Leadership Matters

Perspectives on the key issues impacting senior leaders and their organizations
February 11, 2020

The Innovation Game: The Consumer Goods Industry in the Age of Digital

By Spencer Stuart’s Global Consumer Practice


“If you’re going to do something new, it needs to turn into a leader brand. You’re in the innovation game.”
— James Quincey, chairman and CEO of Coca-Cola

We’re now deep into the digital age, and no industry is immune to the influence of digital and data. For all its roots in traditional commerce, the consumer goods industry is no exception. Along with evolved shopping habits and expectations of e-commerce, consumers now demand a level of personalization and customization that can only come from a savvy use of data and the insights it engenders. And digital has a profound impact on the operational side of the industry, too, from the supply chain to the back office. 

In fact, the consumer goods industry is barely recognizable from 10 years ago. Today, innovation drives every aspect of the business, from the products making it to shelves to efficiencies in the supply chain to using artificial intelligence (AI) for more intelligent predictions. If you’re a consumer goods company today, you’re either innovating or you’re stagnating.

In a recent series of conversations between Spencer Stuart consultants and leaders of some of the world’s largest consumer goods companies, we discussed exactly how the consumer goods industry has changed — and what that means for leaders who need to make sure their companies stay competitive in a quickly transforming world.  

E-commerce is just the tip of the digital iceberg
For consumer goods companies, perhaps the biggest takeaway of the digital age is that e-commerce is no longer an additional revenue stream but an integral part of the overall business. In the U.S., online consumer goods sales grew 35.4 percent in 2019 and represented 11 percent of the total market. With e-commerce now woven directly into the fabric of consumers goods’ brands, truly digital companies have gone way beyond simply selling their goods online.

“The digital question gets oversimplified into ‘what percentage of your sales are e-commerce,’ but that tremendously oversimplifies how fundamentally digital will transform everything around us,” explains James Quincey, chairman and CEO of Coca-Cola. Digital now impacts every single aspect of a business, from the supply chain to customer service. For digitally transformed businesses, Quincey continues, “Digital stops being a thing to measure, because it is the business. Digital success now becomes business success.”

Data is at the center of everything
Every day, 1.32 billion people log into Facebook, 3.5 billion conduct a Google search and approximately 602 million apps are downloaded. The data created by all that activity, along with the data from online and in-store shopping, creates a treasure trove of possibility for consumer goods companies.
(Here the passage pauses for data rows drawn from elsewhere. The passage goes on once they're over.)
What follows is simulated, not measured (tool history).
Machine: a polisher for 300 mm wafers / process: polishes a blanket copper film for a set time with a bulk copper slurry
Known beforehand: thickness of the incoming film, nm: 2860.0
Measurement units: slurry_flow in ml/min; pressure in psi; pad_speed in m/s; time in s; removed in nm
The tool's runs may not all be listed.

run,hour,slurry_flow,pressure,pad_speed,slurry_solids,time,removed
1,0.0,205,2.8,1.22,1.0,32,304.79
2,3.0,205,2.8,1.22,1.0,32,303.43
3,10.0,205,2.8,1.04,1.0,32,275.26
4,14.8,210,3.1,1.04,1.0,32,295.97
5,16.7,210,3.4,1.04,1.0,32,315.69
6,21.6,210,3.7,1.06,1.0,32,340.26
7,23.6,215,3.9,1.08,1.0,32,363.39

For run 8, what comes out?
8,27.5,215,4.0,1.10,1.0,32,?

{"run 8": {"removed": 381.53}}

But access to all that data is not enough. For companies to use it for innovation, they have to have strategies and methodologies for getting the data into the hands of everyone in the organization who might be able to use it. It’s not surprising that over the past five years, Spencer Stuart has seen a 320 percent increase in hiring activity in the data and analytics domain.

Organizations must be able to respond to the growing desire for authenticity and transparency
Traditional advertising tactics are still relevant, but today sophisticated marketing must be infused with authenticity and transparency. As Grant Reid, president and CEO of Mars, explains, “I've seen a big shift around the level of transparency that consumers want. There’s a quest for authenticity and for a product as straightforward as a candy bar to have a backstory.”

Customers now care not just which celebrity endorses a product, but where it comes from and how it was made. They’re looking for purpose in every purchasing decision, which gives brands an opportunity to innovate their products and marketing from a position of ethical leadership. “It's not a ‘big brand’ versus ‘small brand’ battle,” says Jan Zijderveld, former CEO of Avon, “It's a ‘relevant’ versus ‘irrelevant’ battle. The brands that serve customers best win. But to do that you need to be close to your consumers, super agile and faster than anyone else.”

Environmental values in particular are moving to the forefront as consumers demand that the brands they support create less of a carbon footprint. One of the biggest takeaways from the 2019 Consumer Goods Forum Global Summit was that sustainability has become an industry priority, with a lot of manufacturers looking for ways to decrease packaging and rely less on plastics. Consumers Goods Forum and its membership contingent have committed to cutting food waste in half by 2025, and the discussion around “zero waste” was lively at the event. As one CEO in attendance put it, “Consumers don’t want transparency about the company, they want transparency about the product.”

For businesses that can be agile in their innovation, there’s a huge opportunity to carve out a strong position based on value systems.

Everyone is moving much faster to market
One of the biggest ways the consumer goods industry is evolving in the age of digital is a faster pace of innovation. New products have to get to market much faster than ever before, as Jean-Marc Duvoisin, SVP of strategic business partnerships, joint ventures and brand licensing at Nestlé and former CEO of Nespresso, explains, “If you are not fast, the trend could be dead by the time you get to market.”

Traditional production cycles and ways of working no longer suffice. Consumer goods companies must embrace new ways of working and a culture that promote speed and agility. For many, that means pushing decision-making down in the organization, creating smaller innovation teams that can move quickly and operate more like startups, and fostering a culture comfortable with failing fast and learning. 

Along with a willingness to take risks, a big part of innovating quickly is the ability to tap into the abundant data that large consumer goods companies have at their disposal. Leveraging customer data, including local data, and predictive analytics can help companies spot opportunities earlier and market in a more highly targeted way. 

The explosion of innovation for consumer goods companies
The abundance of consumer and supply chain data now available, heightened expectations from consumers and pressure to compete with startups are all contributing to the digital transformation of consumer goods companies. The bottom line, says Ram Krishnan, global chief commercial officer and CEO, PepsiCo, Greater China and Asia Pacific: “You need really rapid innovation enabled by a very flexible supply chain.”

The consumer goods companies that thrive into the 2020s will be those that can harness data while still tapping into the authentic human values of their products and companies.